Weak enforcement systems generate a shockingly insufficient deterrent to illegal activity in critical biodiversity areas, concludes a study released by Conservation International (CI). For the first time, environmental economists have calculated dollar figures demonstrating the risks and rewards of breaking environmental laws. The study also found that less than one per cent of natural resource crimes result in punishment or sanctions.

In Papua Province, Indonesia, a shipload of illegal timber yields profits of roughly $92,000, while the deterrent is only US $6.47 – making the rewards of this illegal activity over 14,000 times greater than the risks. Results from three other case study sites – which examined enforcement of illegal logging, fishing, and wildlife trade laws – are similarly alarming.

The global study was conducted in four biodiversity hotspots – Brazil, Mexico, Indonesia and the Philippines – by CI’s Center for Conservation and Government (CCG). It presents the first quantitative evidence of how poor environmental enforcement is in biodiversity rich countries.

Even when fines are high, the chances of arrest, prosecution and conviction are so low that few lawbreakers ever actually pay a fine, making the enforcement system’s deterrent value negligible.

”Enforcement systems in these countries work so poorly that the profits to commercial-scale illegal activity far exceed any potential penalty for breaking an environmental law,” says Anita Akella, author of the study and Technical Director of CI’s Enforcement Initiative. ”The returns are tremendous, so it’s not surprising that illegal environmental activity continues to be rampant.”

Data from the remaining three sites further illustrate just how weak enforcement deterrents are.

? In Brazil, illegal loggers in the Atlantic Forest can make US$75 per tree they harvest; but face a deterrent of only US$6.44.

? Poachers in Mexico’s Selva Maya Forest net an average of US$191.57 per trip; but face a deterrent of only US$5.66.

? In the Philippines, illegal dynamite and cyanide fishing in the Calamianes Islands earn fishermen an average of US$70.57 per trip. The value of the deterrent? Nine cents.

According to Jim Cannon, co-author and Deputy Director of CCG, ”Improving compliance is a big challenge. We need to reduce the drivers of illegal activities, for instance by creating income alternatives and reforming unjust laws. But we also need stronger enforcement. Fortunately rapid improvements can be made throughout the system – the key is to target enforcement resources better.” Cannon also sees a role for high-tech detection tools like using satellites to locate illegal loggers.

However, the study emphasizes that detection alone is not enforcement. Synthesizing site-level findings, the study describes in detail the frequently overlooked challenges contributing to poor enforcement, and provides a three-point investment strategy for strengthening enforcement effectively.

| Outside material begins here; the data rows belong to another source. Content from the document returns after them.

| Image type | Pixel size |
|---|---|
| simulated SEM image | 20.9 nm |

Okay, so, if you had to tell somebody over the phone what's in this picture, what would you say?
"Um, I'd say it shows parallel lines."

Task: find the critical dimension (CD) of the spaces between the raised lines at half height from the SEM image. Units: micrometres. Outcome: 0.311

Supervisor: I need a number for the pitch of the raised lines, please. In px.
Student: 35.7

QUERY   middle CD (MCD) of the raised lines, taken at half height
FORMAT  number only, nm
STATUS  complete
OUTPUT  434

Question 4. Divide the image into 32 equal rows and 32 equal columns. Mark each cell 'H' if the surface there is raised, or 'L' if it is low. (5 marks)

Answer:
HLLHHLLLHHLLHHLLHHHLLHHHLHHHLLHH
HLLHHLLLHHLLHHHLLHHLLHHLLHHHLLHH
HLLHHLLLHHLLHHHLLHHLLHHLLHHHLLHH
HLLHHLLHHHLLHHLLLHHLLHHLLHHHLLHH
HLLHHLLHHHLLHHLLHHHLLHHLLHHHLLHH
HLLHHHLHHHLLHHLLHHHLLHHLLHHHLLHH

The traditional conservation response to poor enforcement in the hotspots has been to hire and equip more park guards, and to raise fines. While acknowledging these activities as critical, the authors conclude that in isolation, this response has been ineffective; because it does not address the entire enforcement chain – detection, arrest, prosecution, conviction and penalty – in an integrated way. Enforcement systems are only as strong as their weakest link – and this study offers quantifiable evidence of just how weak many of the links are.